SA WANTS ‘DEFINITION’ OF SEXUAL ORIENTATION
While South Africa signed Tuesday’s UN resolution on violence against LGBT people, it also told the UN that the “issue of sexual orientation needs to be clearly defined”.
The country was praised, as only one of four African countries, for joining 83 other nations in signing the joint statement condemning “acts of violence and related human rights violations based on sexual orientation and gender identity” at the UN Human Rights Council in Geneva.
However, in support of other African nations, South Africa told the Council that it had some reservations about signing the statement.
According to Luvuyo Ndimeni, Deputy Permanent Representative to the UN in Geneva, South Africa’s past reluctance to support similar statements regarding LGBT rights in 2006 and 2008 lies with “procedural concerns”.
“At the national level, sexual orientation is not a new issue for South Africa, which was already addressed in the 1955 Freedom Charter which indicated that South Africa should be a non-racist, non-sexist society, among others,” said Ndimeni, reading out a statement to the Council.
But, he said, “the issue of sexual orientation needs to be clearly defined”. He added: “…the issue of sexual orientation is sensitive and impacts on a whole range of issues including culture and religion. South Africa firmly believes that this issue should be addressed openly, transparently and inclusively.”
Other African countries claimed it was because sexual orientation and gender identity are “undefined in the international human rights system” that they rejected the UN statement.

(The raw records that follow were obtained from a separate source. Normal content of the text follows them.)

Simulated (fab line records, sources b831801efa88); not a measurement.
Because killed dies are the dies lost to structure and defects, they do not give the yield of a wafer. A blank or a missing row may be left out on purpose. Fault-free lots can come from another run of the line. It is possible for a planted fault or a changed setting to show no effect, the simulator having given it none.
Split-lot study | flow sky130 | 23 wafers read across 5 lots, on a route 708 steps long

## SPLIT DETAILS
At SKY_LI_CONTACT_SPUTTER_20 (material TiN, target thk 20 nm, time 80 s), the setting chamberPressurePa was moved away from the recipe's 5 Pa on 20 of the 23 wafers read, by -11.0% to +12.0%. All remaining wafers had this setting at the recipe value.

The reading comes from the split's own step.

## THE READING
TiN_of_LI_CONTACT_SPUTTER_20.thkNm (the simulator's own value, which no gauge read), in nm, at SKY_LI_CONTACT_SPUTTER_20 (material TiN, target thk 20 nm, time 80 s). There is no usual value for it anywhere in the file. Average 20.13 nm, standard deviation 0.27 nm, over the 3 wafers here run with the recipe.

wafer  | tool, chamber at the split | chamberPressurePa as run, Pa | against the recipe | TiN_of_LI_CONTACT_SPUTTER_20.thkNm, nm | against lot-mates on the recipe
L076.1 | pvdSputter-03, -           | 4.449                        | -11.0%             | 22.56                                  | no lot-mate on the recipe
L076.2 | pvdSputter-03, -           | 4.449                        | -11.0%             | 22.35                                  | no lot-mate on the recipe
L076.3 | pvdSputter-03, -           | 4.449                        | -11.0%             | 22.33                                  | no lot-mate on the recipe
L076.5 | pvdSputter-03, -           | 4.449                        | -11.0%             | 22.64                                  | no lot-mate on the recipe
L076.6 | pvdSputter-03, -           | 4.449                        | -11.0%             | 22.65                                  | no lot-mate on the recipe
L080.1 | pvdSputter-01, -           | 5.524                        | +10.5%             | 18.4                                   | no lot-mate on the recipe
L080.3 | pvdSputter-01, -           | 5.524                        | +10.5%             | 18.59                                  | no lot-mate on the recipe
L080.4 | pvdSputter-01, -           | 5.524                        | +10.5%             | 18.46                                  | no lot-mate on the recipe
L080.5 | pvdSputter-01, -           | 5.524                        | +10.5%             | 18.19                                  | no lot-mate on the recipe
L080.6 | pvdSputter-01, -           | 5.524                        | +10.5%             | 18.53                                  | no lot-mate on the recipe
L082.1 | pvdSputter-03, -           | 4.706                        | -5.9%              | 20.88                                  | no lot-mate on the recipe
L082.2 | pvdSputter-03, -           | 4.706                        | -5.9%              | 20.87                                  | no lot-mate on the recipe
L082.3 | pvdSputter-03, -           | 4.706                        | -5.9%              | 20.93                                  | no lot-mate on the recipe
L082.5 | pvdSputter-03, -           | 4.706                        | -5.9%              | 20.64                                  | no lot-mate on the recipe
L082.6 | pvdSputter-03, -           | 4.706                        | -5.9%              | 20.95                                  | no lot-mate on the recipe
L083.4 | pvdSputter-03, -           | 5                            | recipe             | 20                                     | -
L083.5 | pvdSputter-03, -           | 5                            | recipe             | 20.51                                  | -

Ndimeni then called for an intergovernmental process at the UN General Assembly and in the Human Rights Council, to clearly define “the issue of sexual orientation” so as “to respect the established procedures and practices of the United Nations General Assembly in the elaboration on new norms and standards and their subsequent integration into existing international human rights law”.
South Africa’s full statement was also published on the website of the Department of International Relations and Cooperation.